This week I had an epiphany.
After working with college teacher education students and visiting many prekindergartens and kindergartens in New Jersey public schools, I began to realize why so many of these classrooms seem to be missing what used to be the hallmarks of good practice for these grade levels – a tug of war between accountability, student assessment, and what the state of New Jersey recognizes as good early childhood educational practices including the recognition that young children do not develop at the same rate across all developmental domains.
I have observed that many early childhood learning centers and schools that include our youngest learners are led by principals and supervisors who are unfamiliar with early childhood development and developmentally appropriate teaching practices for children of these ages or who have forgotten about what these environments should look like as well as what appropriate early childhood teaching strategies are. For the most part, there are no specialized programs to prepare principals for managing and leading schools that have children in prekindergarten through third grade. First broadly circulated through online reports on the New America Foundation website, a major report about principal preparation for schools with early childhood programs was released by the NAESP – National Association of Elementary School Principals- (https://www.naesp.org/sites/default/files/leading-pre-k-3-learning-communities-executive-summary.pdf).
So, given my experience with early childhood teaching and environments as well as teacher education, I wondered why teachers and principals are not familiar with New Jersey’s implementation guidelines for prekindergarten and kindergarten, which can be found on the New Jersey Department of Education site (http://www.state.nj.us/education/ece/guide/) as well as why there is no insistence that the written standards and implementation guides are followed.
What I realized and most people have said repeatedly is that kindergarten is the new first grade and prekindergarten is the new kindergarten. The interesting point is that although everyone seems to realize this, no one has really effectively challenged it. Why? What keeps us from doing the right thing for our youngest learners? What is this doing to the education of young children and their feelings of self-efficacy? What happens when children are being taught in ways that are developmentally inappropriate and ignore the variability in children’s development at these ages? Are children deciding that they are not smart and cannot learn at the ripe old age of 5?

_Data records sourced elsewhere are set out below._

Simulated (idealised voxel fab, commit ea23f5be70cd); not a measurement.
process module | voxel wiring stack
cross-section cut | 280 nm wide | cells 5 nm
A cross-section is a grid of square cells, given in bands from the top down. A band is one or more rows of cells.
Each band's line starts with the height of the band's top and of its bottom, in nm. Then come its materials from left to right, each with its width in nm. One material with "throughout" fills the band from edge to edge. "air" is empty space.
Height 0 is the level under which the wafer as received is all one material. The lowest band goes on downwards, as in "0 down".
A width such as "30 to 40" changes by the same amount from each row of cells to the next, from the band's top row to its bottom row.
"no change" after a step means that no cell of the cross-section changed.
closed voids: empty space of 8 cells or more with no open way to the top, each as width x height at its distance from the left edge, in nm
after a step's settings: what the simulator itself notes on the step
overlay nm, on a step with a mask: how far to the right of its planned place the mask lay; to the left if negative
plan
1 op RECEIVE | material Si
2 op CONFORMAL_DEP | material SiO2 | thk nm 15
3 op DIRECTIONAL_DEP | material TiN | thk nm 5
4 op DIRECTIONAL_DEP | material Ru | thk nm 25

We need to go back, take a deep breath, and sit down and read what the NJDOE as well as national education associations, such as NAEYC, have put on their websites pertaining to how young children should be taught and how their environments should be structured to reach the standards that the State has set. We need to have discussions about the conflict between good early childhood practice and the pressure of test scores and teacher evaluation that seem to be pushing early childhood teachers and principals to set up young children for frustration and feelings of failure during their first two years of formal public school education. Let’s rethink our push for big data assessment at the expense of what is actually happening in each classroom. Let’s make sure that everyone who works with young children has enough preparation in early childhood education before they are placed in classrooms with our youngest children.